A range of new rules, reviews and proposed changes to the tax legislation mean that the owners of small and medium sized enterprises (SMEs) will need take particular care if they are to minimise their tax liabilities this year, and avoid creating a significant tax burden for the future.
Key issues to look at include:
Division 7A deemed dividend rules
Those using private companies for business or investment should be aware of two important issues relating to the Division 7A rules.
Firstly, proposed legislation is due to be introduced this financial year (with effect from 1 July 2009) which will seek to tax shareholders, their family members, and associated entities such as trusts, on their use of the company’s assets. The changes are mainly aimed at “lifestyle assets” such as holiday homes, boats and cars, but can also apply more broadly, and come into effect if the assets are being used without a market value rent being paid to the company.

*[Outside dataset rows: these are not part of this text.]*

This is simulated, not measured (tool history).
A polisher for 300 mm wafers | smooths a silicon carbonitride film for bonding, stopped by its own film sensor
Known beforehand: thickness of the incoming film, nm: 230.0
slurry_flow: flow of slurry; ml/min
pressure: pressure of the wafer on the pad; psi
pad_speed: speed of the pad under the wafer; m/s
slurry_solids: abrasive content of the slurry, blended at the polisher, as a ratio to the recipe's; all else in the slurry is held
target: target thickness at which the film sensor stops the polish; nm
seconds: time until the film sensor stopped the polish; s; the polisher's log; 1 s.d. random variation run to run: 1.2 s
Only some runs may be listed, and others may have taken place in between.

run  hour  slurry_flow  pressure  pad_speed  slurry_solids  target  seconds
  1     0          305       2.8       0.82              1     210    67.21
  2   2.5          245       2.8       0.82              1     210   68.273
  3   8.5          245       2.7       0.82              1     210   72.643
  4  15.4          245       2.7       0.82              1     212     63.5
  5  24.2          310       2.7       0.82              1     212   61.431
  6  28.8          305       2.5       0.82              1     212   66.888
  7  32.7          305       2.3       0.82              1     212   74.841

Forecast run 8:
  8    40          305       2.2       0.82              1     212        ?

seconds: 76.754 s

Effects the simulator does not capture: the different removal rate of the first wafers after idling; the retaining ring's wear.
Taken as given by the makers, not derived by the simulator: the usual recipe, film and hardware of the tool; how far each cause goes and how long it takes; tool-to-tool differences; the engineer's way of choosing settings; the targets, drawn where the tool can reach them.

There are exceptions to the rules, including ‘minor benefits’ (less than $300 value and provided on an irregular and infrequent basis); ‘business use’ assets (such as farming land); and use of a residence integral to a business (such as a farmhouse).
Solutions to this issue include paying market value rental for the right to use the asset (in many cases raising difficult valuation issues of the asset), or transferring the assets out of the private company to another entity such as a trust (which may be impractical due to the heavy CGT and stamp duty of making the transfer).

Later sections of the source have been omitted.